Oil gained in New York and London, in a modest recovery after sinking into a bear market on Wednesday amid ballooning U.S. crude inventories and signs that demand is faltering.
Futures in New York edged 1% higher after settling 3.4% lower in the previous session. U.S. total petroleum stockpiles jumped by 22 million barrels last week, the biggest increase in data going back to 1990, government figures showed Wednesday. Data from countries representing around half of global oil consumption shows year-on-year demand growth ground to a halt in March and April, Morgan Stanley said in a note in which it cut its Brent forecast for the second half of 2019.

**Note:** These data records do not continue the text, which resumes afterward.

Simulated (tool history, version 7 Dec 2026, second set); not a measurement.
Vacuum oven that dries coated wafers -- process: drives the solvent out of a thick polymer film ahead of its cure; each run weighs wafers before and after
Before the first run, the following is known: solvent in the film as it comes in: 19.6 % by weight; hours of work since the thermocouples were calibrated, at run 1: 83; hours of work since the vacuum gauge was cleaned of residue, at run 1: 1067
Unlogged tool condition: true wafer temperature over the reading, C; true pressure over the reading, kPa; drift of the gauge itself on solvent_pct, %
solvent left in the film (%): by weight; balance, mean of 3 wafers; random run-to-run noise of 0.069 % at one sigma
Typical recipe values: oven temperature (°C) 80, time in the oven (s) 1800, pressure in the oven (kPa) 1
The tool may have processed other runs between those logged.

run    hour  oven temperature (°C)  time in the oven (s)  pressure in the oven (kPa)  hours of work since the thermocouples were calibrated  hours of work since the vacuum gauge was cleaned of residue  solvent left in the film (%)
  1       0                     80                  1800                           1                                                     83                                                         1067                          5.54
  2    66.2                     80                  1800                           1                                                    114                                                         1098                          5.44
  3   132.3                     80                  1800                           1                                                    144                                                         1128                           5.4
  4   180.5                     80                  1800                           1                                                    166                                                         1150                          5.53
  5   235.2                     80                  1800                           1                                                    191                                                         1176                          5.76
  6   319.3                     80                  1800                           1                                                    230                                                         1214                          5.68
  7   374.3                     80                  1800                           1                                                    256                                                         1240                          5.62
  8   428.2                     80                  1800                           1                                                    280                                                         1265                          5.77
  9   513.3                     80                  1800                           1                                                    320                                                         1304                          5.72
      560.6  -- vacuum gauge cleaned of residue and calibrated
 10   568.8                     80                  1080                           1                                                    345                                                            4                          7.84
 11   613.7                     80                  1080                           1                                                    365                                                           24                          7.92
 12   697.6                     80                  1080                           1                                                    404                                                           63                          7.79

“Everything that could have gone wrong for oil bulls yesterday did go wrong,” said Tamas Varga, an analyst at PVM Oil Associates Ltd. in London. “For those of us who have been expecting significant drawdowns in global oil inventories, maybe it is time to go back to the drawing board.”
Oil has fallen around 22% since late April as the U.S.-China trade relationship worsened and the White House picked a new tariff fight with Mexico. That’s caused a sharp deterioration in the demand outlook, while the American inventories data are now giving investors additional cause for worry. A meeting of the Saudi Arabian and Russian energy ministers in St. Petersburg this week may give some clues as to their response.
West Texas Intermediate futures for July rose 44 cents, or 0.9%, to $52.12 a barrel on the New York Mercantile Exchange at 10:34 a.m. in London.
Brent for August settlement added 58 cents, or 1%, to $61.21 a barrel on London’s ICE Futures Europe Exchange. It closed 2.2% lower on Wednesday. The global crude benchmark traded at a premium of $8.94 to WTI.
A combination of weak oil demand, soaring imports, record domestic production and lackluster refinery runs drove the jump in total U.S. inventories, according to Bloomberg oil strategist Julian Lee. Crude stockpiles are now at the highest level since July 2017.
The plunge of 12% in Brent crude over the three days through Monday is “highly unusual” and may be pointing to a bleak demand outlook, Morgan Stanley said in the note by analysts including Martijn Rats. The lender cut its second-quarter Brent forecast to $65 a barrel from $75 and lowered its WTI projection to $57 from $67.
The meeting in St. Petersburg will pit the Saudis, who want to extend the OPEC+ coalition’s output cuts beyond June, against the Russians, who have at best been non-committal. It will be the first face-to-face meeting between the two nations’ energy ministers since Jeddah in May, when the gap between their interests became visible.
It’s hard to pick a bottom for crude and OPEC is a bit “helpless” at the moment, Vandana Hari, the Singapore-based founder of Vanda Insights, said in a Bloomberg TV interview. “Nobody knows how demand is going to be affected this year but it’s really fear that’s driving it down right now.”
Other oil-market news OPEC and its partners will take the current “economic bearishness” into account when they meet in coming weeks, and are committed to keeping oil markets balanced this year and beyond, Secretary-General Mohammad Barkindo said. Russia is shipping more crude from its main Baltic and Black Sea ports this month than originally planned as the nation tries to lessen the impact of a contamination crisis that halted its key export pipeline to Europe. Iranian exports of crude and condensate collapsed to 350,000-400,000 barrels a day in May with the onset of tougher U.S. sanctions, from an average of 1.5 million b/d during the first quarter, according to consultant FGE. Crude futures for July fell 1.5% to 418.6 yuan a barrel on the Shanghai International Energy Exchange.